In Europe, however, despite wartime shortages of other materials, it was still to be some years before this revolutionary technique impacted on the marine industry.

The pioneer, and first to capitalise on the opportunities offered by the new material and construction techniques was the Weymouth based boat builder W & J Tod Ltd. Tods had been manufacturing small, craftsman built, wooden boats in a range of designs from the early twentieth century so already had a long history and pedigree in boat building. In 1949 news of the use of GRP in boat construction reached Tods, who immediately saw the potential and, following several costly experiments, produced the first European GRP boat in 1950, a 12ft dinghy, designed to be suitable for rowing, motoring, or sailing, the latter offered with lug, gunter, or Bermudan rig. The museum’s example, from the early 1950s, has the Bermudan rig.

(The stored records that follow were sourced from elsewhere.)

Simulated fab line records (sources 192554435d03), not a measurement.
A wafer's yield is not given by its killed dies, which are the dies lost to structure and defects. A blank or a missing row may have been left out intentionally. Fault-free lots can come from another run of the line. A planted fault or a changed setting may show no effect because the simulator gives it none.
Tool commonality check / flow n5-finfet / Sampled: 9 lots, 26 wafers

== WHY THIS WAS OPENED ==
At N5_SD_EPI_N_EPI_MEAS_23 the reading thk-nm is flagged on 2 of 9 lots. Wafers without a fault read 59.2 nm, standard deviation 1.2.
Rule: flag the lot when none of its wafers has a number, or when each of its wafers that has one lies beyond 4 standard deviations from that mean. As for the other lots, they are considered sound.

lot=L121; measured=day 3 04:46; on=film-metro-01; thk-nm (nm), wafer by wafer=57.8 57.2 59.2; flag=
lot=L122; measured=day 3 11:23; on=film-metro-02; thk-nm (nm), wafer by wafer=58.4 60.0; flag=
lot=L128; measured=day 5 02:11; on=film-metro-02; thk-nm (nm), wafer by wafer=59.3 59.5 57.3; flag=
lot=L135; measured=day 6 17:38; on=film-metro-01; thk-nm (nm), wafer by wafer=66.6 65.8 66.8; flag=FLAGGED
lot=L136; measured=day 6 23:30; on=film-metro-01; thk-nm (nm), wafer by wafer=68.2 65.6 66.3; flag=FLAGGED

It is interesting, in the light of over half a century’s experience of GRP, how optimistic were the early hopes surrounding this new material for use in boat building. Certainly compared to wood with its vulnerability to borers and the necessity for each boat to be effectively a one-off, GRP offered considerable advantages, whilst the use of moulds allowed mass manufacture and lowered prices considerably bringing boating within the reach of many. Nevertheless the claims from Tod’s early 1950’s advertising brochures that the new material was “stronger than steel”, “will not absorb water”, and that damage could be “readily repaired without special skill or tools” were perhaps a trifle over-optimistic.

Such cavils, aside, however, GRP has more than proved its worth both in boat building and in a multitude of other applications. Quite soon after their early experiments with GRP; Tods Boatbuilders themselves soon suspended all production in wood, clearly recognising where the future lay, and concentrated on GRP manufacture, before moving out of boat production altogether in 1972.